The Silent Matriarchy

We are honoured to feature The Silent Matriarchy by Neigeme Glasgow - Maeda as our first guest blog of 2026.

Neigeme is a Trinidadian producer, mentor, and author with over 20 years of experience creating award-winning films and writing that amplifies marginalised voices. He is the founder of NGM Productions, where his work bridges heritage, cultural memory, and artistic sovereignty.

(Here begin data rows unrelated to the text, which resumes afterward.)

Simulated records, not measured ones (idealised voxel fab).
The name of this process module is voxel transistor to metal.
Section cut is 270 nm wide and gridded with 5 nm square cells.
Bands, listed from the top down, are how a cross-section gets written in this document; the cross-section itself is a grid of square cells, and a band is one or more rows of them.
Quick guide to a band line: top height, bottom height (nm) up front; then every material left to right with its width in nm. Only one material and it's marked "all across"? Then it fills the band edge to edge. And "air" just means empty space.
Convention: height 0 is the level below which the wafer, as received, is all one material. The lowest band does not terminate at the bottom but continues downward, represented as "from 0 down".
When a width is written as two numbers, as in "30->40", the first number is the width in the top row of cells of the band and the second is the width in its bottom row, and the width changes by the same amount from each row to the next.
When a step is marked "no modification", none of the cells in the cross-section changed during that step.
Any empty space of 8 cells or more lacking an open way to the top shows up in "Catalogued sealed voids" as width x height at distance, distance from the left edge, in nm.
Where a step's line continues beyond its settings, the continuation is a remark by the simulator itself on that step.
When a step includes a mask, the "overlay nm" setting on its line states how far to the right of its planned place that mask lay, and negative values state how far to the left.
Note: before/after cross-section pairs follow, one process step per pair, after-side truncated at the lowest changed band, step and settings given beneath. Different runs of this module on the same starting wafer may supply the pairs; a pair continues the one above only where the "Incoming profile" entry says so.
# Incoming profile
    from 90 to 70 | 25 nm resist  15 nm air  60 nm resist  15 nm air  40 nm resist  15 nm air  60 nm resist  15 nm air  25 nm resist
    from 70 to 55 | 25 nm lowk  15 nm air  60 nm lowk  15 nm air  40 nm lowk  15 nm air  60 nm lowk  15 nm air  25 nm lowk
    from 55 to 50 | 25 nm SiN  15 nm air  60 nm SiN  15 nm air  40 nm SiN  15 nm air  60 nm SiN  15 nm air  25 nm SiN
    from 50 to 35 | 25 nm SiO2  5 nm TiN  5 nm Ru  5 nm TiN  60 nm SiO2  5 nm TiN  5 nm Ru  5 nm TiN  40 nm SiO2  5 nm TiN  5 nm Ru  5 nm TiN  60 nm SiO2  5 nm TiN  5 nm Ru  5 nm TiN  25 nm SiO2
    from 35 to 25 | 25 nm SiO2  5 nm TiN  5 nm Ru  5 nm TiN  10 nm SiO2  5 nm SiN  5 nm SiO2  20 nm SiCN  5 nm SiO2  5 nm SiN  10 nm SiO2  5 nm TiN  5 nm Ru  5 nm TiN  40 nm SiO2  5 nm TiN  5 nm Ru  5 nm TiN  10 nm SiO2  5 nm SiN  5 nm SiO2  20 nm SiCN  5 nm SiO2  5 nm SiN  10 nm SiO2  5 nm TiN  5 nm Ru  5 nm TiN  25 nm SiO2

In this article, Neigeme examines a remarkable political moment in Trinidad and Tobago, where the President, Prime Minister, and Leader of the Opposition are all women. He explores the paradox of this achievement: women occupying the highest symbolic positions of power in a postcolonial state, yet operating within structures shaped by colonial and patriarchal legacies. The piece traces the historical inheritance of Caribbean women’s leadership, from early social activists and cultural icons to contemporary figures, and considers what it truly means to exercise feminist power in a constrained system.

Originally published on Neigeme’s Substack, he has generously shared the piece with Island Girls Rock so our community can engage with his reflections. At the end of the article, we have included a link to his Substack, and we encourage readers to explore his other work and subscribe to stay connected to his writing and projects.

The Unthinkable Achievement and Its Echoing Silence.

I am from a place that has achieved the unthinkable. In my twin-island nation of Trinidad and Tobago, the President, the Prime Minister, and the Leader of the Opposition are all women. This is not speculative fiction; it is our present-day reality. By the metrics of liberal Western feminism, we should be celebrating a historic victory. The glass ceiling hasn’t just been cracked; it has been utterly shattered. So why does it feel like we are standing in a room full of broken glass, in silence?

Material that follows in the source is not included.